Thank you again for your time and patience!

Pinging @patrickvonplaten since I’m not super familiar with this BERT2BERT archittecture.

1 Like

Hi @Arcticweasel ,

I ran into the same problem with this, requiring to specify input_ids or inputs_embeds. I thought that input_ids is already in tokenized_traindata after preprocessing. Have you found a solution?

Cheers!

1 Like

I was having a similar issue and landed on this thread.

I’m trying to understand why the DataCollatorForSeq2Seq is not padding the batch inputs similar to DataCollatorWithPadding?

Do I need to specify padding=True in the tokenizer? (only then seems to be working)
When adding padding=True as arguement to the DataCollatorForSeq2Seq it doesn’t work?

MWE:

from transformers import AutoTokenizer, AutoModelForSeq2SeqLM, Seq2SeqTrainingArguments, DataCollatorForSeq2Seq, Seq2SeqTrainer
from datasets import load_dataset

model_checkpoint = "facebook/bart-base"
tokenizer = AutoTokenizer.from_pretrained(model_checkpoint)
model = AutoModelForSeq2SeqLM.from_pretrained(model_checkpoint)

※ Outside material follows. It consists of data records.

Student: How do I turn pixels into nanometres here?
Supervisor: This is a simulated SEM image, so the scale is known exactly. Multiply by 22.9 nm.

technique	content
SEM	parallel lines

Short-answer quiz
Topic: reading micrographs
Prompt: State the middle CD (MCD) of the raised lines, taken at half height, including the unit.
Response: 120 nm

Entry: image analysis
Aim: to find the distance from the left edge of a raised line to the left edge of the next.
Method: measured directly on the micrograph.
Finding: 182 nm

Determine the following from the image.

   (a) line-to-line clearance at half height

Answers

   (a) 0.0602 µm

english_dataset = load_dataset("McAuley-Lab/Amazon-Reviews-2023", "raw_review_All_Beauty")

def preprocess_function(examples):
    model_inputs = tokenizer(examples["text"],)
    # Set up the tokenizer for targets
    with tokenizer.as_target_tokenizer():
        labels = tokenizer(examples["title"])

    model_inputs["labels"] = labels["input_ids"]
    return model_inputs

tokenized_datasets = english_dataset.map(preprocess_function, batched=True)

tokenized_datasets = tokenized_datasets.remove_columns(['rating', 'title', 'text', 'images', 'asin', 'parent_asin', 'user_id', 'timestamp', 'helpful_vote', 'verified_purchase'])

tokenized_datasets['full'][:2].keys()
# dict_keys(['input_ids', 'attention_mask', 'labels'])

features = [tokenized_datasets["full"][i] for i in range(2)]

data_collator = DataCollatorForSeq2Seq(tokenizer, model=model)

featuers_padded = data_collator(features)

len(features_padded[0]['input_ids'])
# 37

len(features_padded[1]['input_ids'])
# 69

len(features_padded[0]['labels'])
# 53

len(features_padded[1]['labels'])
# 82

Any idea what’s going on here?